Yesterday we did something that we have never done here together. We went for a walk, just for the sake of going for a walk, in our own neighborhood.
We haven’t ever done this for a lot of reasons. We don’t like the idea of walking in one direction from our house because a former employee lives down there. We know he was responsible for at least one attempted robbery at the mission in the past, and maybe the push behind others. He was in prison for a while but is now out. Funny, he was there because he stole from another former employee. We choose not to walk down past his family’s house because we’re not comfortable with that. We just want to avoid problems.
For the most part though, walking or doing anything in the area isn’t really that enjoyable. People here are not kind. Some are. Some are very kind. Others though, are not, and have no problem sharing that part of themselves with us. The whole being yelled at, being called blan, having people constantly asking you for things…it all gets old really fast.
Dr. Jen and I were talking when we met about our blogs and the things that we didn’t blog about. I sometimes have a hard time sharing stuff like this, not because I don’t want to tell you, but because some of the times that I have shared it I’ve been blasted by people for being honest. You know what? I’m done with that too.
People may not always like what I have to say about Haiti. They may not agree with it. That’s fine. The bottom line for me is that I live here, and these are my experiences, thoughts, feelings and observations. Not yours. If you don’t like them, then ask yourself why. It may be because you disagree with how I deal with something. Okay, but again, I’m the one in the middle of it and I don’t tell you how to deal with the stuff that comes up in your life.

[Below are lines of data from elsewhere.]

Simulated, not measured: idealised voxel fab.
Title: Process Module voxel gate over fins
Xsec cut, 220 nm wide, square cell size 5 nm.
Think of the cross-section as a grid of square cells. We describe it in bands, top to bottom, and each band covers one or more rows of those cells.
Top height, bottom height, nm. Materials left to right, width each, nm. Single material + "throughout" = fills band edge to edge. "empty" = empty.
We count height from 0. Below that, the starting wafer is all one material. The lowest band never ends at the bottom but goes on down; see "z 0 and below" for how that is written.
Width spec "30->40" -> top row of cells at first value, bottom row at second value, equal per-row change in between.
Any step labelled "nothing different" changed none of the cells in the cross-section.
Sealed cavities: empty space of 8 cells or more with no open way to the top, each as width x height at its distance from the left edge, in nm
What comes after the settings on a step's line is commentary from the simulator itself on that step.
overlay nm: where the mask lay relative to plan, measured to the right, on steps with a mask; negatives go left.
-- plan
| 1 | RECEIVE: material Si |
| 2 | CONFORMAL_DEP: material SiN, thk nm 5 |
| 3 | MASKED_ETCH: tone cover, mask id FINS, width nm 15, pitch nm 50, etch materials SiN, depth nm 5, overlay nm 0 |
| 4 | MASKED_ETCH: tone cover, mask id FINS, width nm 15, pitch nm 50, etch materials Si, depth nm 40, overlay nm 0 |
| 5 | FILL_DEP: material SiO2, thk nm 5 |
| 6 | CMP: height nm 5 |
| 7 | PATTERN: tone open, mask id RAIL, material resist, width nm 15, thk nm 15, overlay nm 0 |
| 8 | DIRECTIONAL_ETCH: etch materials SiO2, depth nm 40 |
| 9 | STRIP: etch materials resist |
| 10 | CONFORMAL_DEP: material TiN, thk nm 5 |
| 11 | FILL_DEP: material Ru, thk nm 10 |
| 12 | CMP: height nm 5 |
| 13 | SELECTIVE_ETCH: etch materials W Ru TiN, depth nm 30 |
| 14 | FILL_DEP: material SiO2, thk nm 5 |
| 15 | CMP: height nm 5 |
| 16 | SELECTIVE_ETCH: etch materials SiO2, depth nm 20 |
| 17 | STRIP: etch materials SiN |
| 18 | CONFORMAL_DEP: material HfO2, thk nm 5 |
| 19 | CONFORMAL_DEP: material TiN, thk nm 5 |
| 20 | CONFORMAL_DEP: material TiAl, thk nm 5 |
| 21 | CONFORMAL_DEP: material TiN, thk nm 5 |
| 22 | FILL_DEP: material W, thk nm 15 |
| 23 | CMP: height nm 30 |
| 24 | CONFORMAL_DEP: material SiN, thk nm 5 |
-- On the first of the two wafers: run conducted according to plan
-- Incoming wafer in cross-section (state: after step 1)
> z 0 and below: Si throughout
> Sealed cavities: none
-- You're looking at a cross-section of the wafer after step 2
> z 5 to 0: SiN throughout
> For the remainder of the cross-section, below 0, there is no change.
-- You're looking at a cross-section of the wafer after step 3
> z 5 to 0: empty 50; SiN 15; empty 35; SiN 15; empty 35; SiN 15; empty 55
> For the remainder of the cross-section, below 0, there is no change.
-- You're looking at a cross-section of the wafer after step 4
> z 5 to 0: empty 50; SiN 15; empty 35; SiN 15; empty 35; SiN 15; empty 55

I sometimes struggle with the way people look at underdeveloped countries. I feel like we get judged a lot through conversations with people about our approach to things. Again, that’s fine because it’s simply a matter of disagreeing. It’s okay to disagree. Disagreeing with each other is what causes us to challenge our belief systems and often leads to change. What I have the hardest time with is the sense that because I come from the first world I should be willing to overlook a lot, be taken advantage of a lot, and let basic injustice, rudeness and poor treatment of myself and others just pass. I sometimes feel that’s what people are telling me I should be doing/thinking, but then I look at how most North Americans look at their own countries, myself included. We think nothing of criticizing the government, getting angry when people mistreat others or go against social norms etc. It is allowable in our own culture, so why are we so quick to criticize others when they look at things through the same eyes in another culture?
I’ll be very honest. I hate it when people call me “blan”. Why? Because I think of how that translates. “Hey white!” Okay fine. But what would someone say if I said, “Hey black?” I know, I just stepped onto the thin ice with that one. I hate it when people call me, “Mwen blan”. My white. I know that it’s just an expression here, but it’s an expression that I don’t like because it’s one that shows possession, that there is a sense of obligation. That I, the white person can provide something for them and in turn they will be “there” for me. The people using it use it that way for the most part – and again I think of how well it would go over if I rephrased it and said, “My black”. Not so good, especially considering the fact that Haiti is a country that fought for it’s independence and outlawed slavery over 200 years ago. How can a country expect to get ahead if it’s people are still carrying that mentality around? The biggest reason that I hate those references to my skin color are that they totally bypass human courtesy. The reason that grinds on me is because that human courtesy is not lacking within the Haitian culture – they greet each other as people, not by their skin color. I know that there are a lot of issues around foreigners here. I know that Haiti has let me experience racism in a way that most people never will, but I think should. It would change the world I think if we all had a chance to be on the receiving end.
I know some of you are probably thinking, “Yes Leslie, but they don’t know any better.” Yes, actually they do. I know they do because Haitians don’t treat each other the way they treat foreigners, and I know because I see it in their faces when they shout “Blan” and tilt their chin up a bit. It’s a sign of pride and I know. The other thing that I know is that being here means that I have a small opportunity to let people know that what they do isn’t appropriate. When someone hisses at me for my attention I don’t even look their direction. I can hear it, and they do it to each other, but I think it’s disrespectful and rude to do it to anyone, not just me, and I refuse to encourage that. If someone, an adult, calls me “blan” I may or may not respond. Most often I don’t. I have the hardest time with children, because they really don’t know any better and are only following the example of their parents, siblings, and other people in the community. If a child calls me “blan” I simply ask them why they can’t say, “Bonju Madame?” At that point they often giggle and smile because they know that’s the right way to greet people, all people. The “Mwen blan” thing? I usually look at the person, and simply say, “I’m not your white.” They are all small easy ways to let people know that they aren’t being appropriate without making a big deal out of it.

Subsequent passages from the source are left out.